Last week Commercial Radio broadcast a tape of Arthur Li urging the Council of the University of Hong Kong not to appoint Johannes Chan. The government’s media defenders swung swiftly into action. “No smoking gun or incriminating remarks,” said the SCMP’s Alex Lo… “We know all this already,” he concluded. In the Standard, Mary Ma said the content of the leaks had “already been reported”, and “the bomb is more of a dud.”
Just a minute. The content of the leaks had certainly been reported already. It was reported by Billy Fung, the student representative on the Council, now much-abused for breaching the council’s confidentiality. But we did not “know all this already” because we were also told of Arthur Li’s response, which was that “Billy Fung is a liar.” So those of us who supposed that Professor Li might approach normal standards of integrity and truthfulness in public life were left with two conflicting stories. It seems we are now to conclude that, at least as far as Mr Lo and Ms Ma are concerned, Professor Li’s rebuttal of the initial leak was of no significance at all. They did not believe it. Professor Li now says that when he said Mr Fung was a liar he meant that he had breached the confidentiality rule.
But that is not what his hearers would have understood by the remark. The normal and natural meaning of the words was that Mr Fung’s version of events was erroneous. I realise that Professor Li is a serial foot-in-mouth artist who is, as Ms Ma tactfully put it, “not the type to embarrass easily”. But it seems even his warmest supporters do not place much faith in what he says. This seems rather a disadvantage in a university councillor, let alone a council chairman.
But of course the university has no voice in the selection of its council chairman, which is a matter for the government. I share the pessimism of those who see no real prospect of local universities either shaking off their government appointees or divesting themselves of the automatic Chief Executive-Chancellor. But this seems to be taking the wrong approach anyway. The government has a legitimate role in appointing people to university councils, and indeed to many other bodies. The question is not whether there is a justifiable right to appoint, but whether that right is being misused.

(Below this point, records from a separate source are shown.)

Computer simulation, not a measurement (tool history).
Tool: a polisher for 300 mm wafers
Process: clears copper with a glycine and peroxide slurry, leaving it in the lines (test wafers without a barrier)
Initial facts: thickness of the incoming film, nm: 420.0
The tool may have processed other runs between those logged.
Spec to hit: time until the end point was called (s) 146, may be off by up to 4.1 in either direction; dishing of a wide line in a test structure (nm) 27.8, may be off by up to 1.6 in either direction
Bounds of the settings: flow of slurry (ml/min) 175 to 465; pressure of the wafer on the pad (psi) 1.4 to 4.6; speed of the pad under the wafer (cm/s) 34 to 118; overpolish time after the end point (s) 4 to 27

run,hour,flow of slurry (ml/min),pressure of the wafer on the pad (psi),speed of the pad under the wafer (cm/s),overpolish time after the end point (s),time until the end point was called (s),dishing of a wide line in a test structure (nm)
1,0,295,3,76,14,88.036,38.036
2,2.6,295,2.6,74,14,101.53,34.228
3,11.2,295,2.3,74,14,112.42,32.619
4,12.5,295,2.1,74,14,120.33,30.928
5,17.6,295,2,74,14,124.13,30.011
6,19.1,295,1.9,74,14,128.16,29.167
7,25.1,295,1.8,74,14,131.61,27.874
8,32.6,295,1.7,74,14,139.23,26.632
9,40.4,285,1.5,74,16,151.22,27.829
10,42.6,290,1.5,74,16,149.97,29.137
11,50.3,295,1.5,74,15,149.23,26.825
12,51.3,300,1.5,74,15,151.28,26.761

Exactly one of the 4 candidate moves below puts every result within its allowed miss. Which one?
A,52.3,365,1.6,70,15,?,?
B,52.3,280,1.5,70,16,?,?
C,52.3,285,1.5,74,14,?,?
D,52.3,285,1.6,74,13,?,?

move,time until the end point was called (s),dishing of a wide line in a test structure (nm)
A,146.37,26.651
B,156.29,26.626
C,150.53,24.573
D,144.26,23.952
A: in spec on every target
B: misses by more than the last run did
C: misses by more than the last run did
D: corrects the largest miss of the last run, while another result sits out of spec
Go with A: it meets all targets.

The answer to the second question is yes. Leung Chun-ying was the first Chief Executive to recruit a politically appointed assistant for the specific purpose of polluting the government nomination machinery with politics. The government appoints hundreds of people to all kinds of courts, councils and advisory bodies. These appointments should be made on merit with a view to keeping up the quality of the deliberations of the bodies concerned.
Instead they are being used as a political reward system, and a sort of social security for superannuated members of the pro-Beijing party, the Democratic Alliance for the Betterment and Progress of Hong Kong. This is a drastic change for the worse which was never publicly acknowledged, defended or explained. I expect it was the Liaison Office’s idea. It is no wonder that our government has a tin ear for public sentiment. It spends too much time listening to its friends tell it how wonderful it is. This is a chorus in which the local media are increasingly willing to join. This is a recipe for long-term problems. If you can’t get any attention from the government without starting a riot, then riots there will be.